Mortification: Writers’ Stories of Their Public Shame
Page 2
Only once, though, at a reading in Edinburgh, have things almost come to a head. In the heart of a stillness I deliberately, and, I thought, dramatically, created, the bloke in the front row (at least I think it was the bloke in the front row) executed the loudest arse-raspberry I ever hope to hear. Maybe it was blood, maybe the poetry of repeated history suggesting itself. Whichever, in the space of a split-second, I found a horribly persuasive understanding with my long-dead Granny McBride. Some notion of personal dignity seemed to be at stake: the old lady’s words were forming on my lips. In the same split-second, however, I recalled my son, aged ten, was watching from the back row of the audience. The sudden recollection of my mother’s forty-five-year-long blush made the choice: there was nothing else for it. I struck a pose of transcendental deafness, unfocused my eyes, and carried, if not sublimely then at least determinedly, freshly, on.
Grace, you see. It’s worth striving for.
I think my mother would have been proud.
‘Every author, however modest, keeps a most outrageous vanity chained like a madman in the padded cell of his breast.’ Logan Pearsall Smith
Rupert Thomson
In the winter of 1992–1993 my girlfriend, Kate, and I went to live in La Casella, an isolated farmhouse some forty miles south-east of Siena. It was a good place to write, and I had the vague but oddly compelling feeling I always have when it’s time to start work on a new novel. I was relieved to be out of London, partly because I wanted to avoid another grim English winter, and partly because I wanted to forget all about the ‘Best Of Young British Novelists 1993’, which was to be announced early in the New Year. By a strange coincidence, I had been staying in the same house exactly ten years before, when the ‘Best Of Young British Novelists 1983’ had been announced, and I had devoured that issue of Granta, eager to acquaint myself with a new generation of writers, writers whom I hoped one day to emulate. This time, though, I qualified: I had published two novels – Dreams of Leaving and The Five Gates of Hell – and I was not yet forty. People who moved in literary circles had told me that I might be on the list – some had even said I should be on the list – whereupon I would usually smile or shrug. I may have affected a certain indifference, but deep down, of course, I was desperate to be on the list. At the same time I felt fatalistic about the whole thing: I fully expected to be passed over, and I had no intention of being in London when that happened.
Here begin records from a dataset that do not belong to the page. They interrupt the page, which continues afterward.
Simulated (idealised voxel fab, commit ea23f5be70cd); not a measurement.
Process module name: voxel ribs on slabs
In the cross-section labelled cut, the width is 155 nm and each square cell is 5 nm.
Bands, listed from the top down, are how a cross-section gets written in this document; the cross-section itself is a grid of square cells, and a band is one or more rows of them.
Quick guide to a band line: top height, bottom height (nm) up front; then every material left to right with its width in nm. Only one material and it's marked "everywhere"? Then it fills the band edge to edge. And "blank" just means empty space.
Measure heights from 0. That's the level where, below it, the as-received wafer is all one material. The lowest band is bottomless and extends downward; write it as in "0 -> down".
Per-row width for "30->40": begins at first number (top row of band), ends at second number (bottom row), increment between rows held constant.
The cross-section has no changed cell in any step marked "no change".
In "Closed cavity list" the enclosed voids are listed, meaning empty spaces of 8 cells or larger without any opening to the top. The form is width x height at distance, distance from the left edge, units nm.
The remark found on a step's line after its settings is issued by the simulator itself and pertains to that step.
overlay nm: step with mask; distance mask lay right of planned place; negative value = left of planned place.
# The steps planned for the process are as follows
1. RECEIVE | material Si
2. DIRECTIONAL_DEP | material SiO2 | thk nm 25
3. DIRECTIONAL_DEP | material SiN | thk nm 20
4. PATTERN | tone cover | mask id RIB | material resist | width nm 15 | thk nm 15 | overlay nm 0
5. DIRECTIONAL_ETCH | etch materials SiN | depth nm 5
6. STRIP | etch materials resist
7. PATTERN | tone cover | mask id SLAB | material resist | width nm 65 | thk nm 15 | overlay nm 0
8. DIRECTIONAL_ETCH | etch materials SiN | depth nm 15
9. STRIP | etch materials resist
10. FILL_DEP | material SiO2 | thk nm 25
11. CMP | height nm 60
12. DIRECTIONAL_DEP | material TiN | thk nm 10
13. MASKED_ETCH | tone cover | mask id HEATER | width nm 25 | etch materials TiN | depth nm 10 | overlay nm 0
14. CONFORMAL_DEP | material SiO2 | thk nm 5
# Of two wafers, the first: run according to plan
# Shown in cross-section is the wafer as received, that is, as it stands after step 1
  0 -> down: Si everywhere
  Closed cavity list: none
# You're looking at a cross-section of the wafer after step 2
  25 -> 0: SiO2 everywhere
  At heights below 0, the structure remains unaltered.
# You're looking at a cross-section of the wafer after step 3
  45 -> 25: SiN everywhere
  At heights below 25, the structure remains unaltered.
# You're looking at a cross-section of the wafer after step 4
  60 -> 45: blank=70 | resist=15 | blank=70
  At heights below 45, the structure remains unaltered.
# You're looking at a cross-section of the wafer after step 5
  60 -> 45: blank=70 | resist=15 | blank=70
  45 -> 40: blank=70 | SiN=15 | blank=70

It was a great winter. Kate read novels and cooked goulash and went for long walks through the Tuscan countryside. I wrote. Some of our favourite people came to stay and we sat up late, drinking bottle after bottle of the colonel’s red wine (he charged three thousand lire for two litres). One of the house rules was that I shouldn’t be interrupted during working hours – unless, of course, there was some kind of emergency. I don’t think we had any emergencies that winter, though, so I wasn’t disturbed at all – not, that is, until a certain afternoon in early March. It must have been cold in the house that day because Kate had decided to light a fire. While tearing up strips of newspaper – neighbours would often pass papers on to us, though we rarely read them – her eye fell on a small black-and-white photograph of me. She scanned the article. The ‘Best Of Young British Novelists 1993’ had been announced the week before. She ran upstairs with the paper and burst into my room.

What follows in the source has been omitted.